Isn't that what you do with FAI in general by saying that the AI will have as its ultimate priority to implement CEV? Anyway, you are accusing me of having the same aesthetic as people you disagree with without actually attacking my claims, which is a fallacious argument.
Nope, I don't go around talking about it being the super top ultimate indefeatable priority. I just say, "Here's a proposed decision criterion if I can (a) manage to translate it out of English and (b) code it stably." It's not the "ultimate priority". It's just a proposed what-it-does of the AI. The problem is not getting the AI to listen. The problem is translating something like CEV into nonmagical language.
Okay. Read the Dreams of Friendliness series - it's not sequenced up yet, but hopefully you should be able to start there and click back on the dependency chain.
Two things:
As Bo102010 said, the AI could convince you to remove the saveguards. And we're not talking Snow Crash reprogram-the-user stuff, we're talking plain old convince.
If you let the robot affect the environment through heat, electromagnetic waves, variable load on the power circuits, gravity, etc (which it will, if it's on), it has a back door into reality. And you don't know if that's a fatal one.
Edit: Some other Eliezer remarks on the subject: Shut up and do the impossible! (which uses the AI Box as an example, and discusses the third through fifth experiments), Dreams of Friendliness (which Eliezer cited in the other thread), and That Alien Message (which is tangentially related, but relevant).
But I think with enough thought, you could design things so that its backdoors would probably not be fatal. Contrast this with the fact that a complex computer program will probably behave incorrectly the first time you run it.
I don't think the plan is to hack CEV together in lisp and see what happens. Writing provably correct software is possible today, it's just extremely time-consuming. Contrast this with our incomplete knowledge of physics, and lack of criteria for what constitutes "good enough" physical security.

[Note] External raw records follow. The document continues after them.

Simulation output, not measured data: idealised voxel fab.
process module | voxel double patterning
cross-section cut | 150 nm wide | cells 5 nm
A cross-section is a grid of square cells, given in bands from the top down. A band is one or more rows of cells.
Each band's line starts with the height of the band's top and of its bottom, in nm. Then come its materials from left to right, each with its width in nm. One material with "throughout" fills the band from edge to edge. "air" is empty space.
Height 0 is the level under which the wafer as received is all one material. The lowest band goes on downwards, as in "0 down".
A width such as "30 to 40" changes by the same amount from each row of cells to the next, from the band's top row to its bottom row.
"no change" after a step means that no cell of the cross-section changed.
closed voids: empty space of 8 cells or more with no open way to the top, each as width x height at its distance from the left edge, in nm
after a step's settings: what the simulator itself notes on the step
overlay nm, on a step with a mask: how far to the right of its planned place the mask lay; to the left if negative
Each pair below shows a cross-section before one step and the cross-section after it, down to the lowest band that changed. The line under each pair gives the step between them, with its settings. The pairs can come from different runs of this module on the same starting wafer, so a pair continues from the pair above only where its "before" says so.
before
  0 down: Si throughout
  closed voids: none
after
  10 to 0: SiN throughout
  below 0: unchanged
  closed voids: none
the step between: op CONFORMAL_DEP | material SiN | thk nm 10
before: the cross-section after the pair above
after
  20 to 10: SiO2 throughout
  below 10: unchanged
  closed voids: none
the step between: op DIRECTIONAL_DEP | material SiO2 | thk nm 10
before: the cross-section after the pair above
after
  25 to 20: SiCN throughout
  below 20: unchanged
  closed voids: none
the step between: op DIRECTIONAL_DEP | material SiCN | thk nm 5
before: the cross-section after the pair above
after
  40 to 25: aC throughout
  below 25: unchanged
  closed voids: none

A bad hardware call seems far more likely to me than a fatal programming slip-up in a heavily verified software system. For software, we have axiomatic systems. There is no comparable method for assessing physical security, nothing but our best guess at what's possible in a universe we don't understand. So I'd much rather stake the future of humanity on the consistency of ZFC or some such than on the efficacy of some "First Law of Not Crossing the Beams" scheme, even if the latter is just so darn clever that no human has yet thought up a counter-example.
Can you name a documented nontrivial program with >1000 lines of code that ran correctly on the first try? What data exists on long computer programs that were not tested early on in their development?
A couple of points: provably correct software and external hardware measures are not mutually exclusive. And if there really is a race going on between those who are concerned with AI safety and those who aren't, it likely makes sense for those who are concerned with safety to do a certain amount of corner-cutting.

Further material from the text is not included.